There are different forms of progress, or so it seems to me.
Incremental progress is like this quilt: you follow a progression based on certain necessary steps, you keep at it, a little bit every day, or every week, over a long time, and eventually you arrive at your goal. It's like a long walk from here to there, or the slow action of water on rocks. Sometimes it's arduous and more uphill, with twists and turns; sometimes easier and more linear, but you usually get somewhere close to where you thought you were headed if you are dedicated and steady. Maybe the goal is a project, or a degree, or some sort of change you want to achieve, like getting in better shape or becoming a kinder person. Whatever it is, you aren't going to get there overnight, but by a long series of small steps.
Then there's another kind of progress that's more like an earthquake; the whole mountain shifts, a faultline opens, the view changes, and suddenly you realize you aren't where you were before, or maybe that the you who is here now isn't the you that was there, then.
This second kind of movement may not feel like progress as much as upheaval, transition, turmoil, major change or even disaster, but when the dust settles - which can take years or even decades - you finally see more clearly what's happened. Life, whether we wanted it to or not, has pushed us into a new place.
My life has held hundreds of the first kind of processes: incremental projects that have resulted in something fairly concrete or tangible, or have taught me something important or changed me, even if the goals shifted a bit during the process or I encountered surprises or difficulties along the way. For the most part I've sought them out deliberately; I've put myself on those paths, or agreed to them more or less consciously, and then tried to see them out to a conclusion, or as lifelong commitments. It's one thing to make a quilt, another to take up the piano again as an adult, another to embark on a marriage or parenthood -- but they all involve decisions, persistence, and faith that the process itself is worthwhile, even if we encounter great difficulties, even if the end result isn't always what we hoped for or looks an awful lot like failure. Actually, with some practice at these projects, and at learning from them, you come to accept the failures as part of the path itself -- as teachers in their own right -- and you stop disliking them (or yourself) so much.
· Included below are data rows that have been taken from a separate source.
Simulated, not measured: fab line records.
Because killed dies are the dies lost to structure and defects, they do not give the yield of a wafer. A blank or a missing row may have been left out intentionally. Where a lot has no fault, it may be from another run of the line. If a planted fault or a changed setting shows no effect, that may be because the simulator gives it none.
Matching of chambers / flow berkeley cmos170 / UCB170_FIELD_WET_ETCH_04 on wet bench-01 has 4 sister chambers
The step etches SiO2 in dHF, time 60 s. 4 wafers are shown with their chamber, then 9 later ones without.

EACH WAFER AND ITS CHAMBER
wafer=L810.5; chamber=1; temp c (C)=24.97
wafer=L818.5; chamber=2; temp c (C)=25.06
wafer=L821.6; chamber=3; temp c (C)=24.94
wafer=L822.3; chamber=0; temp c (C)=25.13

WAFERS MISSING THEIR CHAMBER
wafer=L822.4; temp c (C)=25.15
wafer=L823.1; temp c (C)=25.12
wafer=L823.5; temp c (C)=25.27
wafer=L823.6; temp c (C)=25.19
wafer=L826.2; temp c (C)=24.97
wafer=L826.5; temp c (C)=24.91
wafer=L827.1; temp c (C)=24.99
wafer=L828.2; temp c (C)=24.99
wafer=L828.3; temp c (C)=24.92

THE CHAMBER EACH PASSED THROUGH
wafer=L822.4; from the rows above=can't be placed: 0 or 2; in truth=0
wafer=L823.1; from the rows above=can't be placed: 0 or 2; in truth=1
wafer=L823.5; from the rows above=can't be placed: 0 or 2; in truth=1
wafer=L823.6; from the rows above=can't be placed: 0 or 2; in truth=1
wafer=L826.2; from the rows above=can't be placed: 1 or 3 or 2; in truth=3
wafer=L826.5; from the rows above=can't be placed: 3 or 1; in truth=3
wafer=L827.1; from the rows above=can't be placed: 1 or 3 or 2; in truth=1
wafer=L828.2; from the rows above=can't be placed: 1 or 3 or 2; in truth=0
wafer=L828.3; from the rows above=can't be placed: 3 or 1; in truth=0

But the other kind of movement is very different. These major shifts have happened to me every decade or so: life takes a certain direction, both because of choices and external conditions or events, and then follows a kind of arc as that particular combination of choices and circumstances plays itself out. Then something changes, and a new, different reality announces itself, sometime suddenly, but more often quietly at first, and then with more and more insistence. At the same time, I sense that something else is ending or coming to a conclusion. Sometimes I don't notice the signals as positive promptings, but instead I notice resistance. That resistance can be to something old that I don't seem to want to do anymore, or it can be resistance to something new that feels unwanted, or represents loss or too much change. Pretty soon, it becomes clear that I'm at a crossroads, like it or not, and I'm going to have to look at it squarely in the face and do the work that the major change represents and calls for.
It's a lot easier to see these things in hindsight.
Loosely speaking, my twenties were about figuring out what I wanted to do in life, and ended with moving to New England, starting my design business, meeting and falling in love with J., getting married, and then combining our businesses into a partnership.
My thirties were about building that marriage, our home, and our professional career, and ended with a personal crisis about my own creative and spiritual life: in other words, I felt the need to step back a little bit from the intense coupledom with which I'd been consumed, and reconnect with my individual self -- to figure out some more about who I was, and pick up some important threads that I'd dropped.
My forties, then, were about becoming a serious writer and working on that very hard; studying piano and voice again; exploring my spirituality; and beginning to confront my deepest fears about mortality and loss - and trying to balance all of that with my marriage, our busy professional career, family relationships, friendships, community work and social activism.
In the next decade we faced the decline and death of three of our four parents, and moved to a new country, giving up our home, rural life, and many of our possessions. My fifties were about actual illness, loss, death, personal change and upheaval -- but they were also about writing a book, the internet, blogging, and a whole new realm of possibilities for sharing one's creative life.
That period of time has resulted in a new home, new friends, a large body of work, a new publishing business, and new responsibilities and challenges (the choir, the contemplative group I facilitate, bilingualism, travel to different places.) These years have felt chaotic and difficult but also richly rewarding, and probably represent the greatest period of change and growth in my life. It's only in the last two years that I've felt like I was actually settling in up here, feeling pretty comfortable and relatively adjusted to urban life in a foreign place - which Quebec really is - where I will never fully "belong" and have to find that sense of home within myself, instead.
And now I feel the ground shifting yet again, two years into my sixties...
(to be continued)
at 63 I know there are changes coming whether we plan it or not. With 2 elderly parents living with us (in a separate building) there is a good chance the best thing for us will be to move when they are gone. And that will be a huge change since we have been here for almost 40 years.
best wishes for your changes ahead...
Posted by: Sharyn | March 15, 2015 at 05:04 PM
A beautiful quilt in the making, and a beautiful summation of your life's many phases. May the next one be even more rewarding and rich, Beth.
Posted by: Marja-Leena | March 15, 2015 at 05:57 PM
Thank you for your close observation. The adults I knew growing up seemed so "settled", so stable, and now I suspect they experienced both orders of change of which you write. Moving here has put more change in my life than I thought, yet I moved here for that. Looking forward to your continuing exploration, reflected in the beauty of what you're creating.
Posted by: Duchesse | March 15, 2015 at 09:30 PM
I think I got to read this just when I needed to. Thank you for sharing these thoughts.
Posted by: Priya Sebastian | March 16, 2015 at 12:29 AM
I know what you mean, Beth. My life moves in cycles too, though not as defined as yours. You express the changes well. I hope your next phase will be everything you hope it will be.